By Jonathan Richmond

Music by Handel

Performed by Handel & Haydn Society

October 29 & 31, Symphony Hall

Handel’s Semele is a creation of brilliant colors and subtle orchestrations. Taking place in a dreamlike world, it concerns the ambitions and fate of a great lady whose vanity demands -- and obtains -- immortality. Meredith Hall as Semele was quite clearly the star of the night, and provided substantial pleasure to counteract what was otherwise a pretty dreary evening. Her entry, with the accompagnato, “Ah, Me!” drew us in with its wonderful lyricism, and Hall’s precise articulation and appreciation for complex coloration conveyed the essence of Handel. The drama of Semele’s infatuation with both Jupiter and herself unfolded in the beauty and expressive power of Hall’s voice, making it best to ignore the silly theatrical stage antics unnecessarily added as crowd-pleasers.

Mary Westbrooke-Geha certainly had a commanding presence and contributed bits of good singing. Theodora Hanslowe had her moments as well, most particularly in the soaringly beautiful duetto with Semele, “Prepare Then, Ye Immortal Choir.” Still, when singing solo, too much of Hanslowe’s expression was external to the music, oblivious to the music’s internal logic.

There is little positive to be said about the male singers. Mark Padmore’s Jupiter, in particular, was an awful drip. He should have been booed off the stage for his bored, empty rendition of the serene “Where’er You Walk,” although the snores coming from my right and stony silence from the audience at the conclusion of what should have been a high spot of the evening conveyed the message well enough. Philip Lima’s singing as Cadmus was at best nondescript. David Walker as Athamas attained adequacy during a number of measures, but was hardly gripping.

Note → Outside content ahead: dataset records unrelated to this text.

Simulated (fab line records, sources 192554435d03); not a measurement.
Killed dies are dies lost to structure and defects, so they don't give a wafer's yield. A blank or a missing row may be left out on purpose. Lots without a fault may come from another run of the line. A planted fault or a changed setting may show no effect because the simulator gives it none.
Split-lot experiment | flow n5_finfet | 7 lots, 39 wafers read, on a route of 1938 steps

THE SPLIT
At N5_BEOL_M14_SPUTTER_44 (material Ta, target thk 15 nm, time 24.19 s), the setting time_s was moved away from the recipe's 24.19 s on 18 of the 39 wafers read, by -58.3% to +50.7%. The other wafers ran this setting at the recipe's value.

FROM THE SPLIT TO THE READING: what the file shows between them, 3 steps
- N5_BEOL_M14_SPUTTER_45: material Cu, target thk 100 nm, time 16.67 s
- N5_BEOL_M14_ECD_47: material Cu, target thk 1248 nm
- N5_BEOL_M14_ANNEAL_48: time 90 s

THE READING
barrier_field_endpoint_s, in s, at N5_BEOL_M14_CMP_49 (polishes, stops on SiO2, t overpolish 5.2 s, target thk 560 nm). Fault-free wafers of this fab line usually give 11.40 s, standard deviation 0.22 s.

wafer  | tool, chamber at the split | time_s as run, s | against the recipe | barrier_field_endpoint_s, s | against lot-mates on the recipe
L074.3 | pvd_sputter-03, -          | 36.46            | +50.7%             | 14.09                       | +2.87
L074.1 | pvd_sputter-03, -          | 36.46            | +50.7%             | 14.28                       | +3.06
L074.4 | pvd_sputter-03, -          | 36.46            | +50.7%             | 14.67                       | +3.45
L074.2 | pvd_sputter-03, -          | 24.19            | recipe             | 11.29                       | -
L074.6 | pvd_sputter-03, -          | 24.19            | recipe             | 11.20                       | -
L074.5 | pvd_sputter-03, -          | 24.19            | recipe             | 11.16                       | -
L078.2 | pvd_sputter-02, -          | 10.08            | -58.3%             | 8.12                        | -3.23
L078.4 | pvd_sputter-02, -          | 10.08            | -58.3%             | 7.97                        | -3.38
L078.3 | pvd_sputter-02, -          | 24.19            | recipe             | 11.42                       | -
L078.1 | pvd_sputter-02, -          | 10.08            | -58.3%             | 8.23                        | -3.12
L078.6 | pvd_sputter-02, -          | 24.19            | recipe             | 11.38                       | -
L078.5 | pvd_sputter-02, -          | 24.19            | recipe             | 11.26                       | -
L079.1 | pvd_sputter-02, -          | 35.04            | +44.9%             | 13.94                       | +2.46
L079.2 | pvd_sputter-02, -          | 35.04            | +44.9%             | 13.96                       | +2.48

While the chorus was muddy as well as plodding for most of the evening, the performance’s principal displeasure came from an inadequately prepared orchestra, perhaps doing its best to play the notes but having no concept of the music. There were exceptions: in particular, the divine cello playing of Phoebe Carrai. Her work was at its most fantastical in “O Sleep, Why Does Thou Leave Me.”

But most of the orchestral playing was dull. Where were the fantastical colors that make Handel’s music live? Where were the idyllic interchanges of orchestral voices, the inspired balancing acts in sound that make this extraordinary music tell its dramatic tale? Where was the tempo beat that should convey the essence of human life?

They are lost in Christopher Hogwood’s evident contempt for his Boston audience. Yes, Hogwood can do magnificent work in the recording studio, but the distasteful mediocrity of his performance in Symphony Hall suggests that his main dream was of his paycheck and flight back to London. Having a big name really isn’t enough. The conductor must also be utterly involved in his work and available for sufficient rehearsal to communicate proper vision to chorus and orchestra. Hogwood has failed to bring anything of substance to Boston a sufficient number of times; therefore, I reach the conclusion that it is high time that the Handel & Haydn Society booted him out of town.